For a while there, Nintendo was looking like a slow-motion train wreck, plunging wildly off the rails into obscurity and disaster. Many have even stopped mentioning Nintendo as part of the console wars, leaving it out of conversations about Sony and Microsoft (News - Alert). A new report notes that that may be about to change, as Nintendo's market cap has recently doubled in value thanks to one juggernaut of a game: Pokémon Go.
On Tuesday, reports note, Nintendo was trading around $42.5 billion, and just days before, on Friday, it saw a new record for single-day trading on the Tokyo exchange, as $4.5 billion worth of stock was traded. In perhaps the biggest twist of all, Nintendo only indirectly benefits from Pokémon Go, as another company altogether developed it as a mobile app.
Nintendo's riding the Pokémon wave to new heights, but it's not resting on its laurels. It's also been seen releasing a mini-Nintendo Entertainment System (NES) console that contains a slate of 30 eight-bit-era games for $60, which isn't exactly a terrible price for a system that can readily hook to most televisions. It included several major releases, including all three versions of Super Mario Bros and other major names ranging from Kid Icarus to Kirby's Adventure.
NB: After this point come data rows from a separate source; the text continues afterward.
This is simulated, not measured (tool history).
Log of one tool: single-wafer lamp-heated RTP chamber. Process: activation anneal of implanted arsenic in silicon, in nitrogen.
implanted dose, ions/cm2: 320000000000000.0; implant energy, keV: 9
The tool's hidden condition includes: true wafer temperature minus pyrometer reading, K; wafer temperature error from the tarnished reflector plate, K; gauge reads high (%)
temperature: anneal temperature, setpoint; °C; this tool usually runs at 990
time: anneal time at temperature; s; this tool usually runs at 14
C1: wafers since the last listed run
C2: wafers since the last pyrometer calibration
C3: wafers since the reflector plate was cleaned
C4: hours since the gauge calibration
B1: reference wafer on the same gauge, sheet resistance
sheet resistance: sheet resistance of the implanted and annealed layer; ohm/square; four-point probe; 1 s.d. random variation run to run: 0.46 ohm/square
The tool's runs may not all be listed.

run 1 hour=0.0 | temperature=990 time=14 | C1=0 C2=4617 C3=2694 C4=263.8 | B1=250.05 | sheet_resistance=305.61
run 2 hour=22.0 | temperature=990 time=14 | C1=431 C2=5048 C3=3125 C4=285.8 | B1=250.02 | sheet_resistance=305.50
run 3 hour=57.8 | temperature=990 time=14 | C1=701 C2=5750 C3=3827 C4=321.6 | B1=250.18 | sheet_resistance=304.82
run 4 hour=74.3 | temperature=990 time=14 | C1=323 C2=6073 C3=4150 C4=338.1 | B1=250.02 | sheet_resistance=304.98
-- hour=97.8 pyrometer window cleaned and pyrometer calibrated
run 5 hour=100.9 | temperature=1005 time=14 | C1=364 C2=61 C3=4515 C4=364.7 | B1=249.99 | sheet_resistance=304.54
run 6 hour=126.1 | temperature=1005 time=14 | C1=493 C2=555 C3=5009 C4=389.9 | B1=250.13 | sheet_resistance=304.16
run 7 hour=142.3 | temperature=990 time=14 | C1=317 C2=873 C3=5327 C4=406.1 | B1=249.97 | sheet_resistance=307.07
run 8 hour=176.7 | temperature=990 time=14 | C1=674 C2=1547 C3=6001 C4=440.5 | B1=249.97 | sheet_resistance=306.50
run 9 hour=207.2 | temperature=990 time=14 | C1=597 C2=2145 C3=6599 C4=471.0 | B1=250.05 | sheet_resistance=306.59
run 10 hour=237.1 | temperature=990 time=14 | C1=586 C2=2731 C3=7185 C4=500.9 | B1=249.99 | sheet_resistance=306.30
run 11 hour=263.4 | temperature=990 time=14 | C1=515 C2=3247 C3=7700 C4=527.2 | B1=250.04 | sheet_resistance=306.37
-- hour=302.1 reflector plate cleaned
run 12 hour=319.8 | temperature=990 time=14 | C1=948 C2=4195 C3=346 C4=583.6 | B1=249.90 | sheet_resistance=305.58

Regardless of the stance on value, Nintendo's recent run of success has demonstrated, clearly, that the console wars may not just be about consoles anymore. There was more than a little derision when Nintendo retracted a lot of its console capability—how many Wii U games have you seen released lately—and pushed to mobile games instead. Now here we are looking at a popular new mini-console with a huge nostalgia value and a mobile app that's gone so far in popularity that it's being used as bait in armed robberies. Potential attributions are many and varied; Nintendo's banking on nostalgia like no tomorrow, it's advancing the growing mobile gaming market and it's taken one of the first and biggest steps in augmented reality gaming.
Any of these could work for a start, but it's clear that whatever Nintendo's doing, it's working. The real problem with this, however, is that it may be temporary. Nintendo can't very well bring out another Pokémon Go, so once the popularity fades, what will be waiting in the wings to replace it? The Nintendo NX may be ready for a holiday season 2016 release, and if Nintendo can have a big release ready for it, it will not only have a large chunk of the market to itself, but it can also take advantage of lessons learned from the Wii U's release and make the most of that solitary position.
With its market cap now enormous—it's actually bigger than Sony's approximate $40 billion, at last report—it has the resources to do most anything. All that's left is to find out how Nintendo will follow up on this monster win.